UAE Non-Oil Business Growth Slows in May

by | Jun 5, 2024 | International News

PMI Indicates Capacity Constraints Impacting Output


Slower Non-Oil Business Activity in UAE

Capacity constraints affected non-oil business activity in the United Arab Emirates (UAE) in May, with output growth hitting its slowest pace in 16 months, according to a survey released on Wednesday.

The seasonally-adjusted S&P Global UAE Purchasing Managers’ Index (PMI) remained at 55.3 in May, consistent with April’s reading, which was the lowest since August of the previous year.

The output sub-index decreased to 60.8 in May from 63.2 in April, marking the slowest expansion rate since January 2023.

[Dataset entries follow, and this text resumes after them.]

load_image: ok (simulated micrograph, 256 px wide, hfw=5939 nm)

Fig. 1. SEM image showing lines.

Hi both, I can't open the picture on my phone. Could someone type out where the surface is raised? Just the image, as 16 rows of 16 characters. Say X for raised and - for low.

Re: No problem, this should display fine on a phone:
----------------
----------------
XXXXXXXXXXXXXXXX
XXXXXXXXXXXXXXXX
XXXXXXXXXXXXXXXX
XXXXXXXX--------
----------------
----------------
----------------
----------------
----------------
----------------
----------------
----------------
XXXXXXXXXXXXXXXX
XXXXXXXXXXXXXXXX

While new sales growth improved in May, with the sub-index for new orders rising to 58.7 from 56.0 in April, this increase was still the second weakest since August last year.

Although demand picked up following April’s unprecedented floods, some respondents noted that sales volumes were slow to recover. Additionally, backlogs of work increased at the fastest rate since the survey began in 2009 due to capacity constraints.

“Firms have a lot of work to do to manage their workloads, including rebuilding output levels, hiring workers, and boosting inventories,” said David Owen, senior economist at S&P Global Market Intelligence.

Positive Outlook Despite Slower Growth

“Despite the slower growth in activity, demand remains strong, and firms should be well-positioned to resume robust growth once capacity is restored,” he added.

Even with the slowdown in activity growth, respondents remained optimistic about future output, supported by stabilizing economic conditions and higher sales.